Sydney Valentine Nossiter (1865 – 23 December 1919), stage name Sydney Valentine, was an English actor of the Victorian and Edwardian eras. He was President of the Actors' Association and was remembered for negotiating what became the standard contracts for actors in the West End and on tour.

He was born at Kings Norton, Birmingham, in 1865, when his birth was registered with the spelling "Sidney Valentine Nossiter".

Valentine's stage debut was at Dover on 26 December 1882, with the Charles Dickens Repertoire Company. He then took the place of Sydney Paxton in a fit-up company in Wales, and later in 1883 was playing a stock season in Inverness, where he met Paxton, who became a friend. In 1885 they both joined the Compton Comedy Company, and Valentine remained with Compton for two years, then was hit by a severe illness which prevented him from acting for another two years.

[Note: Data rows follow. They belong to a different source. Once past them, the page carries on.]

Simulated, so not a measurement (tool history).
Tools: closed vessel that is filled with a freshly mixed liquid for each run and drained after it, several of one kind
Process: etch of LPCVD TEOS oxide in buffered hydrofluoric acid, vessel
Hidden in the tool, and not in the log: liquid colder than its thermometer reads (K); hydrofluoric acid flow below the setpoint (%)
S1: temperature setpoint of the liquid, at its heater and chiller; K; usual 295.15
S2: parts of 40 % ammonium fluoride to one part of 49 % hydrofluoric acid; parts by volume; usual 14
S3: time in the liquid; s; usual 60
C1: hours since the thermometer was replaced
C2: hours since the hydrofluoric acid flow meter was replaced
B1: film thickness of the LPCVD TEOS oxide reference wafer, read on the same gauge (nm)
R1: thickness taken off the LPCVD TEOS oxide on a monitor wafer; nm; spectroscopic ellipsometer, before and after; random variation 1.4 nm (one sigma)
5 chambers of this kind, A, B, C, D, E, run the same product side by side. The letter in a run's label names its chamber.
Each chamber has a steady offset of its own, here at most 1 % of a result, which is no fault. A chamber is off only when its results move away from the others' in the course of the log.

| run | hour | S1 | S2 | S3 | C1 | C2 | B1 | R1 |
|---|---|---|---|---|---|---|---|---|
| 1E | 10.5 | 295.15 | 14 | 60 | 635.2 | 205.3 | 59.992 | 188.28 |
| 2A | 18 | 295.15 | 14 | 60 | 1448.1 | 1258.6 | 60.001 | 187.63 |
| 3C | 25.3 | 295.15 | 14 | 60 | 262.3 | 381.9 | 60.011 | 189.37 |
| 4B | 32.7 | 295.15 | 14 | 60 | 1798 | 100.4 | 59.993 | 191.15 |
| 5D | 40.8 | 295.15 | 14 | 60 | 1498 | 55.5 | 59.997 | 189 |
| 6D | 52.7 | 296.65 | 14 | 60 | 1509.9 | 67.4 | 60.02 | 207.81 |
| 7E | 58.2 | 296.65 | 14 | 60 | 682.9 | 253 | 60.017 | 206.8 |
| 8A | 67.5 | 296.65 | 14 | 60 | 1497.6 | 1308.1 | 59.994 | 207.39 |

In 1897 he appeared in J. M. Barrie's The Little Minister at the Theatre Royal Haymarket, Westminster, playing the part of Rob Dow. He was in George Fleming's The Light That Failed in the West End from February to April 1903, but was not available for the later Broadway production. In 1904 he played Justice Whortle in W. S. Gilbert's The Fairy's Dilemma at the Garrick Theatre. In 1908 he appeared as David Wylie in another Barrie play, What Every Woman Knows, at the Duke of York's Theatre. In 1910 he was one of the stars of John Galsworthy's play Justice at the Duke of York's Theatre, and in September 1911 opened in Henry Arthur Jones's The Ogre. In 1917 he played Green in a Royal Command Performance of Edward Bulwer-Lytton's Money at the Theatre Royal, Drury Lane, before King George V and the Emperor and Empress of Germany.